© Reuters. Former FTX Chief Executive Sam Bankman-Fried, who faces fraud charges over the collapse of the bankrupt cryptocurrency exchange, leaves on the day of a hearing at Manhattan federal court in New York City, U.S. January 3, 2023. REUTERS/Eduardo Munoz
By Jonathan Stempel and Luc Cohen
NEW YORK (Reuters) – Eight major media outlets on Thursday asked the U.S. judge overseeing Sam Bankman-Fried’s criminal case to make public the names of two people who helped guarantee the FTX cryptocurrency exchange founder’s $250 million bond.
Saying the public interest “cannot be overstated,” lawyers for the outlets, including Reuters, said the public’s right to know Bankman-Fried’s guarantors outweighed their privacy and safety rights.
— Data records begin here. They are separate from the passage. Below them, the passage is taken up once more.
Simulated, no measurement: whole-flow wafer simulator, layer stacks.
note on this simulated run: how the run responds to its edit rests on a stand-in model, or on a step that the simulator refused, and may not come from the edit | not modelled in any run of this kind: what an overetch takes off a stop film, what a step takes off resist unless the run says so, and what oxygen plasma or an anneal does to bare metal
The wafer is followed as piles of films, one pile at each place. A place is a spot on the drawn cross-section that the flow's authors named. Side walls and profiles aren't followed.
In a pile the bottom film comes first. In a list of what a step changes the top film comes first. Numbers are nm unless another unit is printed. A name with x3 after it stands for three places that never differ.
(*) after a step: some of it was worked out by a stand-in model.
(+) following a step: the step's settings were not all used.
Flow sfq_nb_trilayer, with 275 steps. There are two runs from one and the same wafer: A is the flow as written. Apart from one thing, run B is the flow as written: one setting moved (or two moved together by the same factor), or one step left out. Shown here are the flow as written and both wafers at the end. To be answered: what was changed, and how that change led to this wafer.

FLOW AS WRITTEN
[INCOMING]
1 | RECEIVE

In a letter to U.S. District Judge Lewis Kaplan in Manhattan, the lawyers distinguished the case from another judge’s December 2020 decision not to reveal who guaranteed a bond for British socialite Ghislaine Maxwell, then accused and later convicted of aiding in financier Jeffrey Epstein’s sex crimes.
“While Mr. Bankman-Fried is accused of serious financial crimes, a public association with him does not carry nearly the same stigma as with the Jeffrey Epstein child sex trafficking scandal,” lawyers for the outlets wrote.
Media seeking to identify Bankman-Fried’s sureties also include the Associated Press, Bloomberg, CNBC, Wall Street Journal publisher Dow Jones, the Financial Times, Insider and the Washington Post. The New York Times has asked separately for the names.
A spokesman for Mark Cohen and Christian Everdell, who represent Bankman-Fried, declined to comment. Cohen and Everdell also represented Maxwell in her criminal case.
In seeking to keep the sureties’ names under wraps, Bankman-Fried’s lawyers said their client’s parents, who co-signed the $250 million bond, had been harassed and received physical threats since FTX’s early November collapse and bankruptcy.
The lawyers said there was “serious cause for concern” the additional sureties might suffer similar treatment if their names went public.
Bankman-Fried has pleaded not guilty to criminal charges that he looted billions of dollars at FTX, in part by diverting customer deposits to support his Alameda Research hedge fund, buy real estate, and make political donations.
His parents, Joseph Bankman and Barbara Fried, are Stanford Law School professors. Bankman, who has not been accused of wrongdoing, has hired his own lawyer in the case, according to a person familiar with the matter.